Sure, we might write it differently today.  But we probably still
wouldn't use xasprintf.

That said, avoiding code churn is a benefit.  If you have working
code, the only reason to change it is to make it faster or remove
bugs.  If you don't do that, the only meaningful effect of changing
existing working code would be to possibly break it.  If code works,
leave it alone.  This code base is not intended as an example for how
to write good code.  It's intended to work.

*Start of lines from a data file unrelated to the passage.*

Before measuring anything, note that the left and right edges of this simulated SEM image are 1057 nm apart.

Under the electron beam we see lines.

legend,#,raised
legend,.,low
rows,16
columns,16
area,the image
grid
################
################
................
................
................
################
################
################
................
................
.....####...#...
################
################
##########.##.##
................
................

> 2) Fixing the check of the return value of mktemp()

>

> The current code calls abort() if mktemp() returns NULL. Now read the

> glibc man page of mktemp():

>

> RETURN VALUE

>        The  mktemp()  function always returns template.  If a unique

> name was created, the last six bytes of template will have been modi‐

>        fied in such a way that the resulting name is unique (i.e., does

> not exist already) If a unique name could not be created, template

>        is made an empty string, and errno is set to indicate the error.

>

> a) mktemp() never returns NULL, so the check is wrong.

>

> b) choose_temp_base() either returns a temporary file name OR an empty

> string

>

> c) the documentation of choose_temp_base() does not reflect this

> behavior (it says "Return a prefix for temporary file names or NULL if

> unable to find one").

>

> d) callers of choose_temp_base() rely on the return value being a

> temporary file name (not NULL nor an empty string), e.g. see

> ./libiberty/pex-msdos.c:185

> ./binutils/dlltool.c:1309

> ./binutils/dllwrap.c:354

> ./binutils/dllwrap.c:820

> ./binutils/dllwrap.c:1033

> ./binutils/resrc.c:204

> ./binutils/resrc.c:318

>

>

> If you think that the man page (3) of mktemp() if wrong about the return

> value, let me know and I dig deeper (into glibc sources).

>

> The documentation of choose_temp_base() is definitely incorrect. If you

> agree I extend the commit with a fix (or make a second commit - what you

> think is more appropriate).


The mktemp function behaves differently on different systems.  See,
for example, https://man.openbsd.org/NetBSD-7.0.1/mktemp.3 .  It would
be fine to fix this code to use mktemp in a better way, but it needs
to be portable.  Perhaps these days we can safely call something other
than mktemp; after all, both man pages recommend not using it.
Thanks.

Ian

Patch

From 72b324037c957e53a15cdbeefc1ff49128f0e965 Mon Sep 17 00:00:00 2001
From: =?UTF-8?q?Tim=20R=C3=BChsen?= <tim.ruehsen@gmx.de>
Date: Thu, 7 Nov 2019 17:53:56 +0100
Subject: [PATCH] libiberty: Fix and cleanup choose_temp_base()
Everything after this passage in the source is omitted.